The use of readymade in general, and shutters in particular, appeared in the work of various Israeli artists in the past decades, among them two polar examples such as Arie Aroch and Michael Gross. Tsibi Geva’s shutter works, however, created collectively as a differentiated body of work in 1993, are a type of hybrid between the found and the made-to-order. In terms of their materiality and nature, the shutters used in Geva’s work may indeed be identical to shutters available on the market, and in this sense, at first sight they resemble quintessential ready-mades; they were not, however, found in backyards or junkyards, nor were they taken from existing apartments, but rather ordered by the artist especially, according to specific size, material, and form, for the creation of this body of work. New shutters made of aluminum and plastic, devoid of baggage, human imprints, or nostalgia; a readymade, which ostensibly carries nothing but its being potentially a functional object in the world. In this respect, Geva’s plastic shutters undermine the notion of readymade, forming a conceptual antithesis, an expansion of the boundaries of its feasibility.

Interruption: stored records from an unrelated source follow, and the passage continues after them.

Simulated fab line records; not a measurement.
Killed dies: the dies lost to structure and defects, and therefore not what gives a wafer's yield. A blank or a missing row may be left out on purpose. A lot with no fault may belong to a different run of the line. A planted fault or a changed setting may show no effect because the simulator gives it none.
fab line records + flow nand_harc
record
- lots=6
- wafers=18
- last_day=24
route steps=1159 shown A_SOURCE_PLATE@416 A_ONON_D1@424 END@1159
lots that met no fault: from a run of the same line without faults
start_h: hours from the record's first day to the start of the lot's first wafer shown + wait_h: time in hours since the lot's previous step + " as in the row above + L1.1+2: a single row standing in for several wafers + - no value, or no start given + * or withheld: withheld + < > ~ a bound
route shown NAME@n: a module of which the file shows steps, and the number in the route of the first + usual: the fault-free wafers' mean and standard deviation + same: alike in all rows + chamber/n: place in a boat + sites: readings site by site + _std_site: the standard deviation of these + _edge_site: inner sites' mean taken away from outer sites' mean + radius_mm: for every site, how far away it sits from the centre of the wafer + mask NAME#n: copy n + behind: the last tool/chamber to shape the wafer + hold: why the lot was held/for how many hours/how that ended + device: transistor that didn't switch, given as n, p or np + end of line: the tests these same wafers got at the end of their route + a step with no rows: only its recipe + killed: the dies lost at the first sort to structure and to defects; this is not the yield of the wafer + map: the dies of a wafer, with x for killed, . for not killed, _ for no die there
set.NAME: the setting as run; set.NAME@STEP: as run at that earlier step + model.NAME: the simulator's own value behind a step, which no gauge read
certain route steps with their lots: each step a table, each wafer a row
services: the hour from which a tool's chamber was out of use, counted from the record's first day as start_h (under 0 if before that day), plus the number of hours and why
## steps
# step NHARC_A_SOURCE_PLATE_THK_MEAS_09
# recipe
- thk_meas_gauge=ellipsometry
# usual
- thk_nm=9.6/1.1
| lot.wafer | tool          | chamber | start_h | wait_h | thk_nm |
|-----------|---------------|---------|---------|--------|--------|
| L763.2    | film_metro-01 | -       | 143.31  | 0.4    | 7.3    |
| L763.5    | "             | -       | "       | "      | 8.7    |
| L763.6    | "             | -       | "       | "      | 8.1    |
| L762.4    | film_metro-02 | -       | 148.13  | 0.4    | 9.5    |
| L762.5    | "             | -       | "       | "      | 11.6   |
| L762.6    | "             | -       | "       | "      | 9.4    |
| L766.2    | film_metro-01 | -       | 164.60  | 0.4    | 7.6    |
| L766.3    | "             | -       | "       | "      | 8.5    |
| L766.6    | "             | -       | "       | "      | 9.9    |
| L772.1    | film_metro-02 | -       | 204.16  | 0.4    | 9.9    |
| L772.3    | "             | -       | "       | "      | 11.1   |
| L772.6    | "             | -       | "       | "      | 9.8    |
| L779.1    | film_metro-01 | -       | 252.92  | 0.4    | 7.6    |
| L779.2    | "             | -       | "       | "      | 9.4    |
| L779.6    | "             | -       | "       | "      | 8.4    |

In his various painting series, such as the keffiyeh, terrazzo, or window, Geva’s point of departure included, at least allegedly, a certain descriptive element with regard to a given object in the world. The surface of the painting was constructed layer upon layer, by means of reproduction, distortion, and shifting, in a manner which echoed the chosen object, while at the same time, deviating from and adding to it. In contrast, the shutter series is based on an existing object which becomes a surface onto which action is applied. A concealed object which ostensibly disappears under the painterly surface, yet still outlines its existence. The act of painting occurring on the shutters is essentially monochromatic, oscillating between black and white; nevertheless, it bears signs and residues of coloration, which may have previously been vital and touched on shades of green, pink, or red, for example; and the coloration itself is excessive with regard to the object-stained, soiled, saturated.
The interrelations between the existent and the work of art in Geva’s work acquire different aspects in each of the series. Whereas in the painting series an illusion is created between the flatness of the given object and the painterly surface, on the one hand, and the sense of depth of the painterly illusion, on the other, the works in the shutter series are based on the superficiality of the painterly act, on the one hand, and the structuralism of the real object to which it is applied, on the other. Either way, in all of Geva’s works the visible is not the existent, and the existent is not always visible.
In the essay “Homeland (The Hole in the Painting, or the Painting that is Nothing but a Hole)” in the catalogue of Geva’s exhibition “Mound of Things” (Tel Aviv Museum of Art, 2008) I elaborated on Geva’s ongoing interest in painting and treating various, formal and conceptual elements of obstruction. Similarly, in the works in question, the shutters are always closed. Moreover, as if in order to enhance the sense of obstruction, of suffocation, perhaps even of helplessness vis-à-vis these shutters, Geva uses not only the existing element of the closed shutter, but further seals it, all its slits and cracks, with layers of paint, matter, and action. Still and all, in the context of this particular series, it appears as though the element of obstruction cannot be regarded as a mere leitmotif, recurring in Geva’s work throughout the years; one cannot avoid the circumstantial, biographical context; the fact that the series was created directly after his father’s death.
The title of the series, “Blinds,” embeds the double meaning of the shutter being an object in the world and of the obstruction of vision, or even blindness, as a condition resulting from it. The closed shutter blocks the ability to gaze through the window, whether at the landscape, at reality, or at art. Being shut and sealed, the shutter generates a gaze reflected back at itself, a gaze which crashes and collapses into the void forming within it. Thus, in this series Geva clearly does not address questions of vision and gaze, nor the depiction of the shutter, not even its coloring, but rather its transformation into an object in his world; a thing which is a present, painful, existential fact; corporeal and yet intangible.
The brick wall erected opposite the shutter works echoes the missing structure recently presented by Geva in the exhibition “Mound of Things.” As in other series where he revisits specific motifs at regular intervals over the years, this manifestation of construction is likewise a continuation of the process of research and exploration of the presence and significance of the block structure in the totality of his work. In this instance too, it is a wall made of standard, industrial concrete blocks constructed especially for the exhibition; a wall which is yet another manifestation of the element of formal circumscription existing in many of the paintings, of the grid’s structure and the sense of flatness and obstruction arising from some of them, and of the sequence of site-specific projects which he created over the years; a long and intricate series of manifestations ostensibly dealing with obstruction, while concealing a hollow core.
In the narrow exhibition space situated beneath ground level, the bare wall confronts the sealed shutters, leaving the viewer in-between, without available escape. In so doing, the notion of the home, recurring in Geva’s work throughout the years-in both his paintings and installations, via an ongoing presentation of a lexicon including terrazzo, shutter, window, lattice, wall-ultimately remains a refined place of yearning; an unrealized dream of a given, cohesive identity.